Individual spacing and formation frontage
Generally speaking, four typical Chinese soldier would occupy a five chi (approx. 5.35 feet or 1.63 m) by five chi square. In other word, space between two soldiers, measured from shoulder to shoulder, is roughly 2.1 feet. For example, an early Mandarin Duck squad employed by Qi Ji Guang (戚繼光) would occupy a rectangular space of five chi wide and one zhang five chi long (5.35 feet × 16.05 feet).
Ming period military theorists preferred this spacing probably due to the significance of number five in Chinese culture (Five Elements, Five Classics, five appendages, etc.) more than anything else, although it did serve a more practical purpose — five chi was a good spacing for fighting in narrow, maze-like trails, footpaths and paddy field ridges, all common geographical features of South China, as it maintained a fine balance between formation density, maneuverability, and situational awareness. A battle in such terrain required an army to be able to quickly disperse into numerous small units and occupy as many trails as possible. At the same time, individual small units must maintain coherence without losing contact with each other, while checking for potential ambush (hence the emphasis on small unit tactics in Ming infantry doctrine). Once the fighting took place, occupied trails could be used for reinforcement, flanking maneuver, ambush and counter ambush (whilst preventing the enemy from doing the same).

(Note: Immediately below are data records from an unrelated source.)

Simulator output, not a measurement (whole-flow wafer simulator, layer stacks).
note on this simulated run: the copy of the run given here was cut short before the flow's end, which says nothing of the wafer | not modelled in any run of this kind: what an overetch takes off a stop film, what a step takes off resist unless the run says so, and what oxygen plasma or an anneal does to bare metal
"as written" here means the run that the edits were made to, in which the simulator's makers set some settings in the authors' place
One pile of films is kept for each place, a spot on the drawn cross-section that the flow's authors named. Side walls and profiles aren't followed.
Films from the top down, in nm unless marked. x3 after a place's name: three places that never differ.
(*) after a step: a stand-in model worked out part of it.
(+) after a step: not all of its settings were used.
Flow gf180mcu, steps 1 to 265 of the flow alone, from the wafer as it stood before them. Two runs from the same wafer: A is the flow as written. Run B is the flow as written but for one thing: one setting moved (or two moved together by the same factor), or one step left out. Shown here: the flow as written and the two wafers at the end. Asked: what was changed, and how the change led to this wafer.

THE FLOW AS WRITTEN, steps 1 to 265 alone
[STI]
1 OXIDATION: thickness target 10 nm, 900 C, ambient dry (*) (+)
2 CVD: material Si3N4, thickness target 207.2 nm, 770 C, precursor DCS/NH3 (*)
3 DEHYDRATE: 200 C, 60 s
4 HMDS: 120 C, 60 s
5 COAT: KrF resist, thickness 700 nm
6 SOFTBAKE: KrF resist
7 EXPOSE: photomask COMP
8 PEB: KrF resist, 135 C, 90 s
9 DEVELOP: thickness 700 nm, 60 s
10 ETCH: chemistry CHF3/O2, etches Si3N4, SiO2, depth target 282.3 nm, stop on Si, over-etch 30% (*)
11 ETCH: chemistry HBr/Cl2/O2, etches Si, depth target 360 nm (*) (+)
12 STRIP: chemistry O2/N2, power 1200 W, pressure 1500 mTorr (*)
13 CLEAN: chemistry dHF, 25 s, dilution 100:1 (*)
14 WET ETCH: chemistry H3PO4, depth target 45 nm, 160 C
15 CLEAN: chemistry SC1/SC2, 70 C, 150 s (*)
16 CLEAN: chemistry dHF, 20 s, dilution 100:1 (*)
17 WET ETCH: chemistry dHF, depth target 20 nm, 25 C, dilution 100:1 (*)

A densely packed and relatively inflexible formation would find it extremely difficult, if not outright impossible, to maneuver such terrain, while a loose skirmishing formation would be quickly overpowered by the combined arms of Mandarin Duck squad.
Modern double file formation and hallway saturation tactic used by special ops can be seen as the contemporary application of similar concept.
|Aerial photo of paddy fields during harvest time. Zhejiang, China.|
Other spacing were also used. Xu Guang Qi (徐光啟) for example chose four chi, five chi and six chi spacing for some of his formations.
Gaps in the formation
Like ancient Romans, many Ming armies employed gaps in the formation, albeit on a much smaller scale. Instead of using large gaps equal to the width of entire maniple of legionaries (hundreds of men) like the Romans, Chinese armies utilised small gaps of approximately one zhang wide (approx. 10.5 feet) that could only accommodate five to twenty men. Nevertheless, the purpose of maintaining such gaps were essentially the same — to facilitate unit rotation.
While Chinese had faced many different enemies, both trained armies, savage hordes and undisciplined mobs, the risk of enemy troops penetrating into the gaps never seems to occur to most Chinese military thinkers. In other word, they never thought of these gaps as potential weak points. It is possible that these gaps were simply too narrow to be exploited, or generally consisted of untraversable terrains such as flooded paddy field patches.
Besides, many Chinese armies often made area denial weapons such as caltrops and cheval de frise standard issue (for example, Qi Ji Guang's army had six cheval de frise and ninety caltrops for every twelve men, in addition to one cloth wall). Presumably, these area denial weapons could be deployed quickly to punish any enemy foolish enough to attempt to penetrate into the gaps.
Default to Hollow Square
|A hollow infantry square formed by eighty-eight Mandarin Duck squads, or 880 troops (not counting porters, reserve force and commanding officers positioned at the centre). From 'Lian Bing Za Ji (《練兵雜紀》)'.|
Chinese armies utilised both large, regiment-sized square as well as multiple smaller squares working in tandem with each other. However, Chinese squares were relatively immobile and generally ill-suited for offensive role (unlike later Napoleonic squares).
|Example of a fortified camp, from second edition 'Ji Xiao Xin Shu (《紀效新書》)'.|
Whenever time and resource permit, Chinese armies would construct incredibly fortified military camps known as Cheng Ying (城營, fortress camp) complete with multiple layers of wooden and earthen walls, watchtowers, trenches, ditches, abatisses and punji pits, as well as defensive trebuchets and hundreds of crossbow traps. If building such sophisticated camp was not possible, they would opt for simpler palisade fencing and ditches. For truly simple camps or fortified positions that could be build hastily, Bu Cheng (布城), cheval de frise, caltrops and anti-cavalry trip ropes were used instead.